Richie McCaw will savour his record-equalling 133rd All Blacks match largely because of what happened in his 103rd.
This morning's test against Argentina sees McCaw pull level with Colin Meads atop the All Blacks appearances chart, an achievement the captain can treasure.
It might have been different had the result been reversed in his 103rd test, on October 23, 2011. A win then over France not only brought with it the Webb Ellis cup but removed what McCaw called the "big elephant" in the room.
The nature of that particular beast meant McCaw was unable to fully appreciate his time with the All Blacks after the 2007 World Cup failure, a fact he admitted on the eve of today's clash in La Plata. On reflection, a rarity for McCaw, he realised his one-track mind in the wake of the 2007 tournament restricted his enjoyment.

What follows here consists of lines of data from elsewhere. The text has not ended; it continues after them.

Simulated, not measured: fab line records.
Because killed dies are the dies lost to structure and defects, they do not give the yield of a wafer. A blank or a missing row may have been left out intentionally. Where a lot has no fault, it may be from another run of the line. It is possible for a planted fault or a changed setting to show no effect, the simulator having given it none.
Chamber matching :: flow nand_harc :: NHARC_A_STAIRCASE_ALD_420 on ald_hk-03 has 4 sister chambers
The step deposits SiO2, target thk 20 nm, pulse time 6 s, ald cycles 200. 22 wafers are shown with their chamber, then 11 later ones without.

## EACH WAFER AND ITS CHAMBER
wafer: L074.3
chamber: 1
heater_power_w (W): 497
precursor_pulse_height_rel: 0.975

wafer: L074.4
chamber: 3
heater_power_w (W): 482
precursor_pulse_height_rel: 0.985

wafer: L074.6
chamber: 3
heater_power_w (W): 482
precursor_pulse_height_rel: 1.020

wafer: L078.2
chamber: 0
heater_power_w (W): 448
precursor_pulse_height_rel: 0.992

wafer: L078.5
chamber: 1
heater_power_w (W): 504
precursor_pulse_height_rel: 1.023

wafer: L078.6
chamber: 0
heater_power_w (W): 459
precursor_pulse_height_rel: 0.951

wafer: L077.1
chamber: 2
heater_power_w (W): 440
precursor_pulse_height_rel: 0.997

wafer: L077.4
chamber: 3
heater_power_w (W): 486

That all changed on a magical night at Eden Park and McCaw revealed a victory in that game allowed him a better opportunity to relish matches that would follow.
"Looking back, after the 2007 World Cup, you put a lot of pressure on yourself and the team because we'd tripped up there," he said. "You didn't really enjoy what you did every day - you were focused on something down the track. You'd get closer and closer to that goal without actually recognising sometimes what you were doing right then. So you look back and think, perhaps I should have enjoyed those performances and games in those years, instead of always moving onto the next thing.
When you get to my stage of career, you realise you've got to make the most of every time you get a chance to play, because they start running out.
"Since 2011, you've had a bit more of a chance to acknowledge what you do each week. Perhaps in that period I got a little bit lopsided on where my focus was."
It wasn't necessarily a regret - McCaw had few and he wouldn't necessarily do anything differently - after all, that singular focus worked well in the end. As he approaches the twilight of his time in black which could end after next year's World Cup, the 33-year-old is ensuring he lives in the now rather than thinking any further ahead.
"When you get to my stage of career, you realise you've got to make the most of every time you get a chance to play, because they start running out," he said. "I don't see it like [a job] - I see it as a privilege. We're just lucky to get rewarded to do what we love. That's something you keep reminding yourself, that to be in a position to do that you're pretty lucky."
McCaw said the three years since the World Cup win had "gone in a flash", acknowledging much has changed when comparing the mood within the All Blacks, 12 months from the title defence in England, to what it was in 2010.
"There isn't that big elephant. I guess the first couple of years after the World Cup, you've been able to park all that and not be constantly reminded about the World Cup and forget about everything else.
"I think next year, as it gets closer, there will be more and more talk and I'd like to think the intensity and preparation will be exactly the same, if not better."
By then, McCaw would have moved past Meads.
"I haven't got too carried away thinking about it. It's a pretty cool achievement to equal Sir Colin but, if you get worried about that, you forget about what you have to do each time you go on the field. I've always been big on making sure each time you get out there you go and perform and enjoy doing it. I still enjoy it as much as I did when I started."